This is another reason I now power my Tivo off once a day on a timer for 2 minutes. I have also found that this course of action prevents my Tivo rebooting when using more demanding Tivoweb apps. When I did not regularly reboot my Tivo it would always end up rebooting sooner or later while using a more demanding Tivoweb application. It seem regular rebooting avoids the cumulative memory overflow problems that lead to this happening and to not keeping last call data in the Phone module updated.


----------



## JudyB (Jan 25, 2006)

cwaring said:


> Okay, well I _was_ goingto day that I would wait a couple of days while the data is updated before posting any error as, of course, they may have been fixed in the data that we were _supposed_ to have by now; but it looks like I'm too late


I posted the details because this is overnight tonight and I was sceptical about whether or not this really was due to the lack of recent data.
We have now had a successful call and the data for FXUK still seems to be wrong. We currently have a large overrun for Murder One on the assumption that the data *is* wrong. I will post an update tomorrow when I have found out which data was correct!


----------



## cwaring (Feb 12, 2002)

Fair enough. Just FYI, DigiGuide has "Murder One" is listed as 02:10 to 03:10 tomorrow morning and 03:10 to 04:10 on Dec 3.


----------



## ...coolstream (Dec 10, 2005)

SC on 27/11/07 @ approx 23.30 had GD to 17/12/07
forced call @ 00:06 fixed GD to 18/12/07

two strange things of note:
1) SC has moved from early hours of morning to approx midnight with no manual 'meddlings' on my part for a good couple of months
2) even so late on 27/11, my GD was a day behind with the scheduled call but the manual call 30 minutes later bought me up to date.


----------



## OzSat (Feb 15, 2001)

1: TiVo avoids automatic calls between something like 9am and 6pm - so will jump straight from morning to evening.

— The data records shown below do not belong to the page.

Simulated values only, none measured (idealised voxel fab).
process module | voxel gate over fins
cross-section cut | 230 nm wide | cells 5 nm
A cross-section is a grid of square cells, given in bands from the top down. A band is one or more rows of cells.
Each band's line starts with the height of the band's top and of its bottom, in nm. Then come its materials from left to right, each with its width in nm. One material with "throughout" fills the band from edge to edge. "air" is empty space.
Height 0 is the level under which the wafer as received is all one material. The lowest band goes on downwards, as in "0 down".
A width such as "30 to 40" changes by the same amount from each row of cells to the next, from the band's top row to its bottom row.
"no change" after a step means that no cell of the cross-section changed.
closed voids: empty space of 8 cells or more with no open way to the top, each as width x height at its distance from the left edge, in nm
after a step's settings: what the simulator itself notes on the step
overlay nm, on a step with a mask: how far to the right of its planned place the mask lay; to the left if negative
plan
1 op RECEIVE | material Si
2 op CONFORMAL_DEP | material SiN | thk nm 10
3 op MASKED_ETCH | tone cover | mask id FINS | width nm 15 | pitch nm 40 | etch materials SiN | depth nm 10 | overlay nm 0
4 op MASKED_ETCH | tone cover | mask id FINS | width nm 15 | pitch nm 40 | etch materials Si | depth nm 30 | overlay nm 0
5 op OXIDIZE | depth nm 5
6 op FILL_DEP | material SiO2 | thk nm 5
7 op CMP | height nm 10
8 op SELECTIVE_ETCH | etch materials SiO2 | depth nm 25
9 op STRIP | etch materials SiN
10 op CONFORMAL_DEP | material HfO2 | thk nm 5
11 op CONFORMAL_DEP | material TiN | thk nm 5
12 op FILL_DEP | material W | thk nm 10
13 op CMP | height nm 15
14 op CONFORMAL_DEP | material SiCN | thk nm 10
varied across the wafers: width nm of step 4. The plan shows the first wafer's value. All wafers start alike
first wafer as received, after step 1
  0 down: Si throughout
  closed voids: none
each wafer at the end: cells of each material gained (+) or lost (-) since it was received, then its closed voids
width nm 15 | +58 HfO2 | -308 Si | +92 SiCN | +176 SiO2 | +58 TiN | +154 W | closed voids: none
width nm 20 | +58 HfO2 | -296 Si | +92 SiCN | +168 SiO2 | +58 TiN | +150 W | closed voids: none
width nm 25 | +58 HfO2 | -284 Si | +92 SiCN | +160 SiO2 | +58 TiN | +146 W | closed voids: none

2: TiVo takes around 30+ minutes to process data - so a call at 10pm will not actually show any data until around 10.30pm at least. Also there is an instant each day when the data becomes available - so TiVo A 'phoning one minute later than TiVo B could get an extra day!


----------



## ...coolstream (Dec 10, 2005)

ozsat said:


> 1: TiVo avoids automatic calls between something like 9am and 6pm - so will jump straight from morning to evening.


Is that USA or UK time? My calls had been occuring at around 3am(UK), so it seems strange that they appear to have dropped back to midnight-ish.



ozsat said:


> 2: TiVo takes around 30+ minutes to process data - so a call at 10pm will not actually show any data until around 10.30pm at least. Also there is an instant each day when the data becomes available - so TiVo A 'phoning one minute later than TiVo B could get an extra day!


Is the instant a fixed time? If so, it looks like 23:30-00:00 is not a good time for a DC to get all available data.


----------



## Pete77 (Aug 1, 2006)

...coolstream said:


> Is the instant a fixed time? If so, it looks like 23:30-00:00 is not a good time for a DC to get all available data.


I think 2am is a better time if you want to be sure that you are getting data for the maximum number of days ahead possible.

You can fix the call time your Tivo calls at using a couple of available hacks if you have Tivoweb and network access but of course if we all do that then Tivo's data servers may become overloaded with Tivos calling in.


----------



## ...coolstream (Dec 10, 2005)

I must admit that it would make sense to update when phonelines and weren't being used and the tivo was happily recording or playing. Then again, I'm not sure how much extra impact a GD download and indexing would have on the tivo.

Because the system hasn't really given me any great problems with its arbitrary download times, I'm happy to carry on this way because, as you rightly say, if everyone went for the 2am slot, what was once a good time could well become .

What I am more interested interested in is whether any particular times are not favourable for a complete download. Granted, the example I quoted was only a day out (and well in advance), so pushing for GD to 18/12 was more for testing purposes.

The only time my GD has run out was when I updated my firewall and omitted to configure support for data to be passed to the tivo, but I think it wise to check tivo logs or threads such like this one.


----------



## Pete77 (Aug 1, 2006)

...coolstream said:


> What I am more interested interested in is whether any particular times are not favourable for a complete download. Granted, the example I quoted was only a day out (and well in advance), so pushing for GD to 18/12 was more for testing purposes.


It seems that about 2am onwards is the most favourable time to get the new day's data for the UK service.

That would tie in with the working day in California being over by what is 6pm in the evening their time.


----------



## ColinYounger (Aug 9, 2006)

OzSat - I was using TiVoWeb yesterday. Today, TiVos report GD to 19th, so it looks like things are back on track down in the sunny south.

Pete - I've had a second TiVo for ages. It just 'works' so I never feel the need to mention it. TiVo1 is my playground. And doesn't always work.


----------